Having experienced the intersection of multiple cultures, Pilate was jaded ruler who ahd seen it all. Even his conclusion of “I find no case against this man” reveals his view that Jesus is no one special. “Sure, you’re the messiah Jesus. That guy over there, he’s the Messiah, The guy sitting in a drawn circle on the ground and praying, he says he’s the Messiah too. Yeah, you’re the Messiah. Whatever works for you. Whatever.”
We have all encountered this viewpoint in our own time. Simply put, it is the relativist point of view which claims “You believe what you want. I’ll believe what I want. As long as it works for you.” Although it denies the existence of truth per se, it conveniently ignores the fact that it itself is a making a truth claim.
While such a viewpoint sounds at first appealing, it does not work out well in real life. You wouldn’t want to be with a group of relativists if you were on the Titanic. Imagine that as you gather on the deck of the sinking ocean liner someone were to announce, “OK what I hear this group saying is ‘every man for himself’ and what I hear you saying is ‘women and children first.’ Let’s all break up into small groups to discuss.”
In parodying such a view, I myself am guilty of the other extreme – absolutism. Absolutists staunchly claim truth is absolute, knowable and wow by some wacky coincidence they just happen to have it. In Jesus’ day the absolutists were the religious leaders. They clamed to have it all figured out and a book that proved it. “We know what a Messiah is Jesus and you ain’t it. It says so right here.”
As an aside, let me be clear here. We Christians have an obligation to our Jewish brothers and sisters to correct the awful misconception that the Jews killed Jesus. That belief has been responsible for the suffering and deaths of millions of Jews throughout history. When John’s Gospel uses the phrase “the Jews” we must keep in mind it was written by a Jewish community that was undergoing a painful conflict within itself. We are reading the writings of people in the midst of a church argument and as man of us know, nothing is worse than a church conflict. People get vicious. I may not anything about your church, but I can almost bet that within your church are two women who aren’t speaking to each other and I all goes back to an argument they had at a chicken dinner in 1957. “Look at her with her ‘I Like Ike’ button!”
This tension between absolutism and relativism comes up a lot today. If you look at my email’s inbox, you would think I am in the military. The word “war” appears repeatedly. My conservative friends send me invites to join the war on gay marriage or liberals. My liberal friends invite me to war with Fox News, or even declare war on the war. In addition, I get ads for church curriculum about the “Truth Wars”. Apparently God needs our help to defend his truth. It pits absolutist against relativists. No other choices are given. Yet I think that for many people, neither the absolutists not the relativists provide satisfactory answers to us.

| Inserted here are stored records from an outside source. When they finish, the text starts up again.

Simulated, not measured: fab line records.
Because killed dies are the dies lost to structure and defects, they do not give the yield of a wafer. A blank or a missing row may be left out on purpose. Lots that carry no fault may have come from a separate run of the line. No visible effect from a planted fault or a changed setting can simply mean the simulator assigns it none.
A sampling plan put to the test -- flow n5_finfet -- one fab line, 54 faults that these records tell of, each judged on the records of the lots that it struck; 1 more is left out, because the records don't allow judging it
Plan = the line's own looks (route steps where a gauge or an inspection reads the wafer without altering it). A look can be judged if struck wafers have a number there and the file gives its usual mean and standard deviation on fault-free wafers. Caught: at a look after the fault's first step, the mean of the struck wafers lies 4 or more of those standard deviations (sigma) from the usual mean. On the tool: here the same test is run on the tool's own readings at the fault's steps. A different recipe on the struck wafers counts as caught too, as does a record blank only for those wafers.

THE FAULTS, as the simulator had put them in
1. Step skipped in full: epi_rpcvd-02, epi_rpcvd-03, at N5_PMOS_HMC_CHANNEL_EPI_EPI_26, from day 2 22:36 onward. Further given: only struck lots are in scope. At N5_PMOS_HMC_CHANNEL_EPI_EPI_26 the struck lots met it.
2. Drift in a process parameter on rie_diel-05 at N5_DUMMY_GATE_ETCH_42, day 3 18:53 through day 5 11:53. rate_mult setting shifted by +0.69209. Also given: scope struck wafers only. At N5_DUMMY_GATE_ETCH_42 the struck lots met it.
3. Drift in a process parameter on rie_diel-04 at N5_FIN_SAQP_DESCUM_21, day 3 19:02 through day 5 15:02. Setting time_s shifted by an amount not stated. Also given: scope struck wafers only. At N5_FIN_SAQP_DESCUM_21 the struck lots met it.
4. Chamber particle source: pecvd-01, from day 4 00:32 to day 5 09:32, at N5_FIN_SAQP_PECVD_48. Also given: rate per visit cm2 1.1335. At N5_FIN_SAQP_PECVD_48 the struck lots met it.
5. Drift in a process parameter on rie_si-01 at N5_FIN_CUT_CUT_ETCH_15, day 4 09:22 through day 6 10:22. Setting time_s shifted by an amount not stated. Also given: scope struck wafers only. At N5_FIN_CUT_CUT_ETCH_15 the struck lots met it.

I believe God knows this too. When we read the stories in our Bible we can see it. God tried letting us discover truth on our own and it degenerated into relativism and ended in a Flood. God tried carving truth in stone and it led to a Golden Calf, legalism and a demands no human could possibly meet. So God tried giving us truth in a person.
Between Pilate’s relativist whatever and the religion’s “these are the rules” absolutism is Jesus. Jesus is truth in the form of a person and that implies truth as a relationship. Jesus does not tell Pilate everyone who believe the truth listens to his voice. Believing does not precede listening. Instead Jesus makes the astounding claim that those who listen to his voice already belong to his truth. We can belong before we believe. Can we really say that is a rue descriptions of our churches? For 2000 year, we humans have tired to either set him in stone or make him relevant to the point of being irrelevant.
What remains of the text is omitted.